Another fundamental problem with these measures is that they're designed to track investments exhibiting normal- or symmetrical-return distributions. There are portfolios, however, that produce decidedly asymmetrical returns. Consider an option-writing portfolio as an example. If the portfolio manager writes deep out-of-the-money options, a string of modestly positive returns would likely be earned as premiums are collected, punctuated with occasional large drawdowns whenever shorted options move into the money. Reward-to-risk ratios are likely to run deceptively high for this portfolio in the premium collection cycle until a leveraged loss is sustained.

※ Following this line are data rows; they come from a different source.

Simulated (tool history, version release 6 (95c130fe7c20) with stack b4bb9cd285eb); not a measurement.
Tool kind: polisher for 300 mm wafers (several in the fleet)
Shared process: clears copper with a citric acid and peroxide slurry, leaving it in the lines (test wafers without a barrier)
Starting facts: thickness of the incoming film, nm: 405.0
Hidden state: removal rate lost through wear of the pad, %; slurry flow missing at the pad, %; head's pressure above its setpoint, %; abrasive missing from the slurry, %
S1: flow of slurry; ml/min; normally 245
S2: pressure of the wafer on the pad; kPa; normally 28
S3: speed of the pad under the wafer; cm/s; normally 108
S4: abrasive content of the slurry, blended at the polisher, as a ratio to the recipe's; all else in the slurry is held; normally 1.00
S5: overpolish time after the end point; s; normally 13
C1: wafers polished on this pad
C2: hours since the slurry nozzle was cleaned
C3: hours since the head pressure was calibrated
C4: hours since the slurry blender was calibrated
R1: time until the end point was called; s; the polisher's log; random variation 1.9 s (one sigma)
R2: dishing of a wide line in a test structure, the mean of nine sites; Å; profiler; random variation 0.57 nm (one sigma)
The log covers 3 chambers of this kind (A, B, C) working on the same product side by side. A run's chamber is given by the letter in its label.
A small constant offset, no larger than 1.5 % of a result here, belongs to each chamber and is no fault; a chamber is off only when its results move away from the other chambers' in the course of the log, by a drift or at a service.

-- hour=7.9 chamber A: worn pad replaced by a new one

Autocorrelation — the tendency of an investment's return to correlate with itself over successive time intervals — can also tip a risk-adjusted return ratio in the “reward” side's favor. Highly positive autocorrelation is the ne plus ultra for momentum investors, as leading time-series trends are expected to match those of lagging series, but it skews the return distribution enough to cheapen the utility of these comparators.

For these ills, other metrics, such as maximum drawdown and the Calmar ratio are useful. The examination of hedge fund metrics will have to wait for another time, but we can address a fairly constant complaint about the Sharpe ratio.

Some critics say the Sharpe ratio's reliance on standard deviation as a measure of risk is misleading, claiming it counts upside volatility as equally deleterious as downside volatility.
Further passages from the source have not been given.